Posts Tagged ‘Jason Derulo’
Erase and rewind
Note: Every Friday, The A.V. Club, my favorite pop cultural site on the Internet, throws out a question to its staff members for discussion, and I’ve decided that I want to join in on the fun. This week’s question: “What’s your personal one-hit wonder?”
More than most other kinds of art, pop music feels like a numbers game. Each year, thousands of new tracks are released, many by unknown artists, and they percolate up through the ether, dropping one by one, until the survivor emerges as the song of the summer. Nowadays, it all feels downright Darwinian: record labels and radio stations may still serve as gatekeepers, and occasionally we’ll all end up with a copy of the same album whether we like it or not, but there are more ways for independent music to reach us than ever before. In practice, though, it turns into a long tail distribution, with a handful of outliers overwhelming the countless songs at the unlucky end, which might as well not even exist. To a greater or lesser extent, that’s true of all media: if you’re trying to make it in any industry, you naturally tend to measure yourself against the artists you know, forgetting that they’re all drawn from the highly skewed sample set of the names you’ve heard in the first place. Everyone else is invisible, until, suddenly, one of them isn’t.
In music, the process can seem especially ruthless, simply because the scale involved is so vast. Even in these days of easier access to production and distribution, there seem to be limits on how many new books, movies, or television shows the world can absorb, but a song can be streamed, judged, and forgotten within minutes, and it’s still impossible for even a professional critic to hear more than a fraction of what’s available. When a song invades the popular consciousness, or even your own brain, it can seem both inevitable and inexplicable. Music of all kinds operates within stark limits, and most big singles these days sound more or less alike, probably because they pass through the laptops of the same handful of superstar producers. Yet within those constraints, a world of variation is still possible, and a song that survives long enough to be heard by anyone is by definition an exceptional result, with the delta-qs, as Pynchon puts it in the story of Byron the immortal light bulb, lining up just right.

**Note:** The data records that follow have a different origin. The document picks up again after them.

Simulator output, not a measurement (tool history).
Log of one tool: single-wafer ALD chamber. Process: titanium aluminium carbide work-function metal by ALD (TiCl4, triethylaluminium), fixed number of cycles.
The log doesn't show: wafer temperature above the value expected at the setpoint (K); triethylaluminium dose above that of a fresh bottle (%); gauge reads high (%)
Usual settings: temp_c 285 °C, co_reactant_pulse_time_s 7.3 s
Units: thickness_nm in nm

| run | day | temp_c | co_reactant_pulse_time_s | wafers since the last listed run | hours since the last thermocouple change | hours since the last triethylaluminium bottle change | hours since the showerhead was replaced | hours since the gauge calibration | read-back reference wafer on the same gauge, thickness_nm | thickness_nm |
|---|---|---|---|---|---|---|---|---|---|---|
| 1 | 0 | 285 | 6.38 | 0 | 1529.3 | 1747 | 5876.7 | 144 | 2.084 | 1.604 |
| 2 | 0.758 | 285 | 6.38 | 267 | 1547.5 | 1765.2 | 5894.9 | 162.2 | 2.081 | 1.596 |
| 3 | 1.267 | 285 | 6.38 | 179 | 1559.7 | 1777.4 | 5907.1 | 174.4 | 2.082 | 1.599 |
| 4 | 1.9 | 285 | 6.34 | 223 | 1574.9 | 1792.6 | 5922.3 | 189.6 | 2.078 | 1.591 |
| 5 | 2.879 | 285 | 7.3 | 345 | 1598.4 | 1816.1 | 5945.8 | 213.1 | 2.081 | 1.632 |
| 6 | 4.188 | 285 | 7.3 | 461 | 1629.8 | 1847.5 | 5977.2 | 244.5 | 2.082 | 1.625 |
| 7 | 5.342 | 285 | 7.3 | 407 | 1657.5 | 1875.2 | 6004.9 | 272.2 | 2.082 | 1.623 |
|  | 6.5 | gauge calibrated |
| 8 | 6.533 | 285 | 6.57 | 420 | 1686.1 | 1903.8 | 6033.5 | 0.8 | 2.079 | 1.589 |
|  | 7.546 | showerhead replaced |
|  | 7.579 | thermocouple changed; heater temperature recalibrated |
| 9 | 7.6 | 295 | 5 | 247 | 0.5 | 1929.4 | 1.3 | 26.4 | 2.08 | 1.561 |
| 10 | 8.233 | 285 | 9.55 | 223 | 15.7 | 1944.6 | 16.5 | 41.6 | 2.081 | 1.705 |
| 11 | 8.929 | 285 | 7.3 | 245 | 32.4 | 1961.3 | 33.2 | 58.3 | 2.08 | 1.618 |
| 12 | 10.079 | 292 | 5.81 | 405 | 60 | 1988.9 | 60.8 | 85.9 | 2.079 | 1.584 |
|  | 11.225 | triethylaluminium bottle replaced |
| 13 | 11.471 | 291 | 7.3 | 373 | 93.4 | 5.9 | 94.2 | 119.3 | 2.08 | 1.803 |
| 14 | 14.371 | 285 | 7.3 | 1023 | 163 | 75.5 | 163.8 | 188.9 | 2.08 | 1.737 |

That’s why we associate the one-hit wonder more with music than with anything else. It seems intuitively unlikely that an author could produce a great novel by accident and be left with nothing else to say, but with music, an artist—or, more accurately, the sum of all artists—is actively collaborating with statistics. A hit single can seem like a fluke because it probably is; if it differs from hundreds of similar songs released the same year, it’s in indefinable ways that the artist himself often has trouble replicating. This isn’t for lack of opportunity: if you make it high enough on the Billboard charts, you’re usually granted another shot. It’s at that point, though, that regression to the mean extracts its revenge. If an artist’s followup single is almost always viewed as a disappointment, it’s only because we’re measuring it against an outlier of outliers. But even if it achieves a measure of commercial success, or leads to a lasting career, for a lot of listeners, it can’t have the same power as the song that grabbed us in the first place.
And repeating that kind of impact over time is rare enough that a lot of listeners, like me, ultimately give up on trying to be completists. There was a time when I thought that I had to listen to everything a band or artist produced before I could express an opinion on their work, or name one of their songs as a favorite; now, I’m content to endlessly replay a song like “Erase/Rewind” without feeling as if I need to be familiar with the complete works of the Cardigans. It also frees you from potentially embarrassing investments of time. I’m not necessarily ashamed of the fact that I’ve probably listened to Jason Derulo’s “Whatcha Say” more than any other single of the last five years, but I’m a little relieved that I don’t feel obliged to check out everything else he’s done. I’ve learned to be grateful for three minutes of diversion without taking on the burden of fandom. That may not be fair to the artists involved, and it’s more of a reflection of the way I listen to music in my thirties than how I might have approached it ten years ago. But I still hold out hope that somewhere, someday, I’ll hear at least one more song that will change my life.